It’s difficult to put your finger on what it is about classic stories like Frank Herbert’s Dune and Lewis Carroll’s Alice’s Adventures in Wonderland that keeps us coming back to and reimagining them over and over again. But in the case of those two novels, at least some of the answer becomes clearer when you consider them as texts in rhyme with one another.
In Dune and Alice’s Adventures in Wonderland, young white people from privileged backgrounds find themselves transported to strange worlds where their senses of self and perceptions of reality are torn asunder while they’re under the influence of mind-altering substances. Different as the trappings of Alice and the Kwisatz Haderach’s respective adventures are, they both speak to our deep-seated, and often messy fascination with tales of people who become existentially lost (while blitzed) before finding themselves.
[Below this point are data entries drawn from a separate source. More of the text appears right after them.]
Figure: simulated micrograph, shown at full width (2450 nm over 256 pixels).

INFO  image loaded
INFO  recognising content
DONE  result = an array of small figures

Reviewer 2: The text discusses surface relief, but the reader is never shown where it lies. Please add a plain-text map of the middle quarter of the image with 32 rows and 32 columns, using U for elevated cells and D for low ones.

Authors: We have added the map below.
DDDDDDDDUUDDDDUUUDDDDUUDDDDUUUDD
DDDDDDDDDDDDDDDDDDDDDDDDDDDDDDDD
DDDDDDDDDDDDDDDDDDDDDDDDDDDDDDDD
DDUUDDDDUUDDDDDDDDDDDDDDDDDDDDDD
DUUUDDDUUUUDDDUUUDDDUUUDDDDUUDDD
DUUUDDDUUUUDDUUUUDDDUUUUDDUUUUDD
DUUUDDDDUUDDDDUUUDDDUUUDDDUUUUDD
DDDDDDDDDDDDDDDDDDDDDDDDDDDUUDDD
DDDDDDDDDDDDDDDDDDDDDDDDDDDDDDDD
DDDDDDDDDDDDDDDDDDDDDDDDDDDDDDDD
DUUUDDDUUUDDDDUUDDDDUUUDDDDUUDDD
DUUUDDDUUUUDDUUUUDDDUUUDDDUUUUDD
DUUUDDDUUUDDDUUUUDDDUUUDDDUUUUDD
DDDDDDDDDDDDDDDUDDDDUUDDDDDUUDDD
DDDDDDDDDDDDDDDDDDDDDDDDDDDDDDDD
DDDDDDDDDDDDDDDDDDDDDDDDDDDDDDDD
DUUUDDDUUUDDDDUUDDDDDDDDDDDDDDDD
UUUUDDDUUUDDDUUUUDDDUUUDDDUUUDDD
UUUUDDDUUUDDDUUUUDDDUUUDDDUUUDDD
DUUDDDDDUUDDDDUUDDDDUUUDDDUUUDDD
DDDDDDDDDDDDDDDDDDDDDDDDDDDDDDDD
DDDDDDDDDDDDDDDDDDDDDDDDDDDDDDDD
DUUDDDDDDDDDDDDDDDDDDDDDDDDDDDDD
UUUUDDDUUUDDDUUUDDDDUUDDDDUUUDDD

Before Dune brings Paul Atreides face-to-face with one of the awe-inspiring sandworms of Arrakis, or exposes him to the spice that unlocks new depths of his extraordinary abilities, the novel first details how the prince’s Bene Gesserit-trained powers of observation are what gives him his edge. Though most of what Paul understands about the universe is shaped by what he learns from watching his father and training with Duncan Idaho and Gurney Halleck, Lady Jessica goes to great lengths to ensure that her son is raised as a royal who understands the power that comes from being calculating.
Imaginative as Alice’s Adventures in Wonderland’s young heroine is, it’s debatable whether she might be able to see any of herself reflected in Paul Atreides and his far-flung life in other galaxies. But the way that Alice consistently clings to logic to ground herself as she tumbles deeper and deeper into Wonderland does compliment Dune’s depiction of Paul grappling with the transformational shifts in his life that follow his arrival on Arrakis. Compared to Paul — for whom spice is the main transformative catalyst — Alice ends up ingesting a much broader array of mysterious elixirs and baked goods that alter her in one way or another. But Arrakis and Wonderland can be read as similar places that immediately force Paul and Alice, respectively, to consider who they are in the grand scheme of their new environment.
Alice’s Adventures in Wonderland is quite direct and literal about how Wonderland itself changes Alice before she downs an elixir that shrinks her to a minuscule size. Prior to her first size change, the many tiny doors she finds while chasing the White Rabbit down the hole effectively “make” Alice larger than she understands herself to be. Alice’s reasoning for drinking the liquid that makes her small has less to do with any wish to be a few inches tall, and more to do with her desire to travel further into Wonderland, a place that requires her to become many different versions of herself as she encounters new people.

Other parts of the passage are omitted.